I remember during the last winter olympics hearing stories about speed-skaters who worked at and were also sponsored by Home Depot during the off-season.
I should probably go look up their program- I've seen commercials again this Olympics where they boast about being the world's largest employer of Olympians.
My best guess is that most Olympic athletes train full time mostly year round for their sports and that in many sports they don't make a living wage doing it considering travel and training needs. I think the Pentathlon compensation outline for the US shows that "minor" sports are ones where the rewards of competing outweigh any monetary gain.
In sports like swimming and gymnastics I would guess top athletes (let's say Olympic finalists/perennial national team members) make a decent living wage in sports not considered traditional "pro" sports in most European countries in addition to possibly Asia. And in Australia and the US where they probably make a very good living.

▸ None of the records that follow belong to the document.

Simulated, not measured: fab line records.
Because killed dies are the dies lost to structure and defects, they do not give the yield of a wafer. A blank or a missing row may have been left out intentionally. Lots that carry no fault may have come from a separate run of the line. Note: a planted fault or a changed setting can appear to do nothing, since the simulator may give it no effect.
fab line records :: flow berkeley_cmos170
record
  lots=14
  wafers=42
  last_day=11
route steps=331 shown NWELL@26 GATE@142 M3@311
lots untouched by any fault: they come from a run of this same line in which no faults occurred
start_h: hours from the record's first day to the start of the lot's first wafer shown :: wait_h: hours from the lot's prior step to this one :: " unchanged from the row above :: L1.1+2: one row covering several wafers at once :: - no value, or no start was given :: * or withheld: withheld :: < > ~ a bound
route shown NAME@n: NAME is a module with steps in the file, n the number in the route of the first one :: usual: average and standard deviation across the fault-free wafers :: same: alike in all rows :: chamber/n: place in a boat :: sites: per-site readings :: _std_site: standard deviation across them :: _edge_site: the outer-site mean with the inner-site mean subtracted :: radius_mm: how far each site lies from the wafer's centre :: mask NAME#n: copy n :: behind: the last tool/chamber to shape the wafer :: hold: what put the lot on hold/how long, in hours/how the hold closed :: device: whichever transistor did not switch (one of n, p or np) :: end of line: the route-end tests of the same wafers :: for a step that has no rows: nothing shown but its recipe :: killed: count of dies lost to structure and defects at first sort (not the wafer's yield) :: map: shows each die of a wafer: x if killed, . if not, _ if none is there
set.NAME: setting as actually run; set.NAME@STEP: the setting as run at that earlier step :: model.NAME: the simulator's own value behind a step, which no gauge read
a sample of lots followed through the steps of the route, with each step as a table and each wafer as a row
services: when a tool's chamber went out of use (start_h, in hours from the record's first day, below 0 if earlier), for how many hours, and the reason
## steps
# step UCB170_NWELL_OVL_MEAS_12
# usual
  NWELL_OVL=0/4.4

There are fringe US swimming Olympians- national team members who may not be favorites to even make the Olympics- that have to supplement their stipends and meet winnings with irregular 9-5s also- but the stars basically are swimmers only and can afford to train and travel to meets. (unless still in college where it gets screwy because the NCAA is a bunch of facists)
That part is probably really only true in the last 12-15 years though- and Phelps type compensation as well as to a lesser extent Piersol/ Coughlin etc is even more recent than that.